I originally figured that since “tenebre” sounded a little like “tentacle” that maybe this movie was going to be about a giant squid. Then I discovered that it was an Italian flick so I figured that some giant squid was on the loose in Rome eating fashion models. It ended up being a fairly straight forward slasher flick where the murders were all related to a book that Anthony Franciosa’s character Peter Neal had written, called Tenebre.
Just because it was straight forward though doesn’t mean that it really makes a lot of sense. It’s another one of those Dario Argento flicks with a couple of shocking endings which exist because he again goes to the “there’s two murderers out there” gag that he used to better effect in The Bird With The Crystal Plumage.
The movie keeps killing off people semi-regularly, so if you don’t pay attention, you might miss out on the fact that some of the story is pretty stupid. For instance, there’s really no reason for Neal’s woman to show up in Rome to hump his agent played by John Saxon while Neal is also in Rome with Saxon. Why wouldn’t she wait until Saxon got back to the States? Wouldn’t it be easier to explain her presence in her home country, then why she’s mysteriously shown up in Rome at precisely the same time as Neal and Saxon?

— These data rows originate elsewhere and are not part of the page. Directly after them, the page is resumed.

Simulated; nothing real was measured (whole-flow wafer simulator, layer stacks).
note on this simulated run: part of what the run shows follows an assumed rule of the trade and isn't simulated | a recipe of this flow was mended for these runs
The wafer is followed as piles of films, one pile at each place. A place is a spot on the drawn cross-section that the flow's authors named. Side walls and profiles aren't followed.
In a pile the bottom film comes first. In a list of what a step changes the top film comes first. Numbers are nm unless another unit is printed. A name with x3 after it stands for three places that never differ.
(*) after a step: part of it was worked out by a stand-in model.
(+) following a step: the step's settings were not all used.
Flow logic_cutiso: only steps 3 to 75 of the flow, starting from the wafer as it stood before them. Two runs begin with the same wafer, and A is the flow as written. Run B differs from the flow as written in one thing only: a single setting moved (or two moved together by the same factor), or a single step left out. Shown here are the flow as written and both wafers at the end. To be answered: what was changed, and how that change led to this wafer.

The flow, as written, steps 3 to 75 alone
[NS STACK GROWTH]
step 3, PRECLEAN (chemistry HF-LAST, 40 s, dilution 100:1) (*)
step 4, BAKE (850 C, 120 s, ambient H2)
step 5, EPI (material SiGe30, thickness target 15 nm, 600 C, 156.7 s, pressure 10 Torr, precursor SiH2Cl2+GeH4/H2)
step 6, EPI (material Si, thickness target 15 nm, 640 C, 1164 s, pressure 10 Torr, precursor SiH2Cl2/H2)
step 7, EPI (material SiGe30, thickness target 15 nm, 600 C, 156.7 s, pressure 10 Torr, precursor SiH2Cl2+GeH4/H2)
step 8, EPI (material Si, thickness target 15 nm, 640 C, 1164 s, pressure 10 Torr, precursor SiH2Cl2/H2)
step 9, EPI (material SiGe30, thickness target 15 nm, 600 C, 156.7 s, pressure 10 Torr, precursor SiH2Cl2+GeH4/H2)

But even stranger things happen once Neal arrives in Rome to promote his book. Things such as Neal’s luggage getting all wrecked inside as well as the packet of photos he gets slid under the door of the place he is staying at.
These aren’t 8×10 headshots his publicist wants him to sign for the throngs of Italians who apparently have an appetite for bad American novels. They’re photos of some skank the killer sliced up. I would note at this point that we do get the killer quoting and reading from this awful book that Neal has written. It’s a bunch of purple prose about annihilation, humiliation, and people getting killed. (The killer may just be a dissatisfied reader!)
The killer talks about getting rid of people that the killer views as filth and eliminating the corrupter (Neal). Later, at a TV interview, the talk show host makes some strange comments along these lines and Neal decides that he is going to help the police out by trying to solve this real-life murder!
Suspecting the TV talk show host, Neal and a hired hand head out to this TV guy’s plush house. It all ends as you would expect – with an axe embedded in someone’s head!
People keep getting killed and there is one of those scenes where Neal is trying to talk it all out. He says stuff like, “there’s just a small piece of the puzzle missing.” He also says, “it’s like someone who should be dead is alive or someone who is alive should be dead.”
Then he breaks out one of my favorite old chestnuts of detective philosophy. It’s the old line from Sherlock Holmes about how “whenever you have eliminated the impossible, whatever remains, however improbable must be the truth.” People are always saying that in these kinds of movies like it’s a magic phrase along the lines of “open sesame” and once spoken, the solution will instantly reveal itself
The ending sees our bloodiest scenes including a real stunner when someone has their hand lopped off and red liquid sprays everywhere. Another person gets an axe in the back, followed by a throat slitting.
The killer’s motive is revealed via the expected flashback and we learn that all the killings may not be exactly what they seem to be.
None of it is remotely believable, but the movie is artfully shot and Argento keeps things moving with frequent kills and loud background music from genre stalwart Goblin. Still, it’s purely an exercise in scenes designed to shock, from the flashback on the beach to the really sharp implements being shoved into hapless victims. Tenebre wants to be a psychological thriller with a mystery where everything is explainable, but ultimately fails because it sacrifices logic for style and gross out moments.